From: "Aneesh Kumar K.V" <aneesh.kumar@linux.ibm.com>
To: linux-mm@kvack.org, akpm@linux-foundation.org,
mpe@ellerman.id.au, linuxppc-dev@lists.ozlabs.org,
npiggin@gmail.com, christophe.leroy@csgroup.eu
Cc: Catalin Marinas <catalin.marinas@arm.com>,
Muchun Song <muchun.song@linux.dev>,
Dan Williams <dan.j.williams@intel.com>,
Oscar Salvador <osalvador@suse.de>, Will Deacon <will@kernel.org>,
Joao Martins <joao.m.martins@oracle.com>,
Mike Kravetz <mike.kravetz@oracle.com>
Subject: Re: [PATCH v5 10/13] powerpc/book3s64/vmemmap: Switch radix to use a different vmemmap handling function
Date: Mon, 24 Jul 2023 23:59:27 +0530 [thread overview]
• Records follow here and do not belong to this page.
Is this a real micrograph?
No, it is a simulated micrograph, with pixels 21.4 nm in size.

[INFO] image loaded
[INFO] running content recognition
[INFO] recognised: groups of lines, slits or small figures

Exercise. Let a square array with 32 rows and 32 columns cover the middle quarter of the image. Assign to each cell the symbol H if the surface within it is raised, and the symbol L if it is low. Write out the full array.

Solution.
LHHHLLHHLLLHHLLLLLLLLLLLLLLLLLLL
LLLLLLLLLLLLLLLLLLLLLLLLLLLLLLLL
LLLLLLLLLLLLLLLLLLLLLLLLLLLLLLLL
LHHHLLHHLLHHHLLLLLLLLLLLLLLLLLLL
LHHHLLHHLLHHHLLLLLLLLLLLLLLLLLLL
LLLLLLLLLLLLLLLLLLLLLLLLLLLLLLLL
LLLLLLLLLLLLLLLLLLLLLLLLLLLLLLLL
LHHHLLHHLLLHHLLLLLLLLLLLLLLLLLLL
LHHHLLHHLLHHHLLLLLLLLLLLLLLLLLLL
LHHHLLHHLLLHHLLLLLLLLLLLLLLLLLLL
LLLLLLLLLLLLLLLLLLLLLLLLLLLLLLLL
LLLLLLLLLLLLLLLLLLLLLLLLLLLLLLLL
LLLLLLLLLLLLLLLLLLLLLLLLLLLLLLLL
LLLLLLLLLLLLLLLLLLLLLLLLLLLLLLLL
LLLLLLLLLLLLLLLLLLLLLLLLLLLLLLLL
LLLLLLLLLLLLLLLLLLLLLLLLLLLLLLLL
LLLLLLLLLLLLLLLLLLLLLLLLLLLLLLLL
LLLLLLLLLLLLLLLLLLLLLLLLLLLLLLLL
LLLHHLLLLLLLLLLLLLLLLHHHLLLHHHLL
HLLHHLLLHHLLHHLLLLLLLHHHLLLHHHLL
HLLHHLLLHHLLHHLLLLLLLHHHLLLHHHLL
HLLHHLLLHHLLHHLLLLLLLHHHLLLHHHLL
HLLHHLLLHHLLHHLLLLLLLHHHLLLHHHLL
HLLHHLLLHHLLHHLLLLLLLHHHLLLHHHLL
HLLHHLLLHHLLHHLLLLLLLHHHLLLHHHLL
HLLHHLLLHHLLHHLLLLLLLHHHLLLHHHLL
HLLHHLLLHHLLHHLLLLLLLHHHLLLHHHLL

Message-ID: <87edkx2mew.fsf@linux.ibm.com> (raw)
In-Reply-To: <20230718022934.90447-11-aneesh.kumar@linux.ibm.com>
"Aneesh Kumar K.V" <aneesh.kumar@linux.ibm.com> writes:
> This is in preparation to update radix to implement vmemmap optimization
> for devdax. Below are the rules w.r.t radix vmemmap mapping
>
> 1. First try to map things using PMD (2M)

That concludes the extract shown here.